Mr…. Mr. Baker, I have… I have a question on a matter that really upsets me and causes me to wonder how, you know, how much we can rely upon your description here.

You claimed in the petition that the reason your client filed under Chapter 7 rather than 13 was that he was unemployed at the time.

And that he decided to go to 13 after he became employed.

Yet, on… as shown in the supplemental appendix, when he filed under Chapter 7, under penalty of perjury, he said that he was employed, and at the meeting of the creditors, he confirmed under oath that he was employed.

What was it?

Was he employed or not employed?

David G. Baker:

On the petition date itself, he was not.

And if you look at schedule I, which is at page 30 of the supplemental joint appendix, at the bottom line, bottom of the… and it indicates that he was in the process of having a second tenant in his rental property and that he was beginning a job at about the time the petition–

Antonin Scalia:

It says employment, occupation, name of employer: Capital Carpet and Flooring.

How long employed, five months.

Address of employment: Woburn, Massachusetts.

It also says the same thing on page 18 of the supplemental appendix.

And also with the meeting of creditors.

If you look at the joint appendix at 64a, he says the same thing that he was employed.

Was he employed or not employed?

David G. Baker:

–Right.

Antonin Scalia:

Does he go around swearing he was when he wasn’t?

David G. Baker:

No, he was… he was not employed at the time.

If you look at his page 18, as you point out, it says at the bottom the income given is estimated based on a new job which is about to start.

He had… he had been the principal of a company called RLM Flooring, which had been closed by Citizens Bank.

So he was, in fact, unemployed because Citizens Bank had taken all of the assets of the corporation and shut it down.
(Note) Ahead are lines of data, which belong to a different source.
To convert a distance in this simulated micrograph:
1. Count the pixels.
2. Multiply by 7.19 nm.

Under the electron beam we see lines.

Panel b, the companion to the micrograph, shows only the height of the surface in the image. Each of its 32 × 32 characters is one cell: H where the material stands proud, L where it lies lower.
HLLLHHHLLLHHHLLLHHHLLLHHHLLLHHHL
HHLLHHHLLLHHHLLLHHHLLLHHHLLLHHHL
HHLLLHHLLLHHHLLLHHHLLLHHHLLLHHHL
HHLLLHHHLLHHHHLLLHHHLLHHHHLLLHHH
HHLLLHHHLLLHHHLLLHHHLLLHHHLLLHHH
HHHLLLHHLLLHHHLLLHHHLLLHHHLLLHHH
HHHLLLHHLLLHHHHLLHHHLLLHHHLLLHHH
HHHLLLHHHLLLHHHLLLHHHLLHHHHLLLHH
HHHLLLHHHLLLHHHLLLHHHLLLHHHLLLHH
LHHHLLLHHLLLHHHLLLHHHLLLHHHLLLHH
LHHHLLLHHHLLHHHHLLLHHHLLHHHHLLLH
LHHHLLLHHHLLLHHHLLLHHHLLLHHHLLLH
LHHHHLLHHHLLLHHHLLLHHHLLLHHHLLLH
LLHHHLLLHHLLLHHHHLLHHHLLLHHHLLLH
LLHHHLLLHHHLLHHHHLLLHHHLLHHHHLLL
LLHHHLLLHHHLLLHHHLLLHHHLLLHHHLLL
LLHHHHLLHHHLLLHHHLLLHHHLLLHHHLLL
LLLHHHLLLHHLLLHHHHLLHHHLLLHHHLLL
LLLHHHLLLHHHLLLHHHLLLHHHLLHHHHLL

And this put him of course behind on his mortgage so he was very concerned about finding employment so he could in fact, keep… get his mortgage current and then retain his home.

Antonin Scalia:

Look on page 64a of the appendix, the meeting of creditors.

Trustee says okay, and you now work for another entity, Capital Carpet and Flooring, sir?

And Mark Marrama says yes.

David G. Baker:

Right.

And between the… between the time of petition at the meeting of creditors which was approximately six… six weeks later, he became employed.

As I say, he had a mortgage.

He had children to whom he has to pay child support.

At the time he had a wife he owed a lot of money to.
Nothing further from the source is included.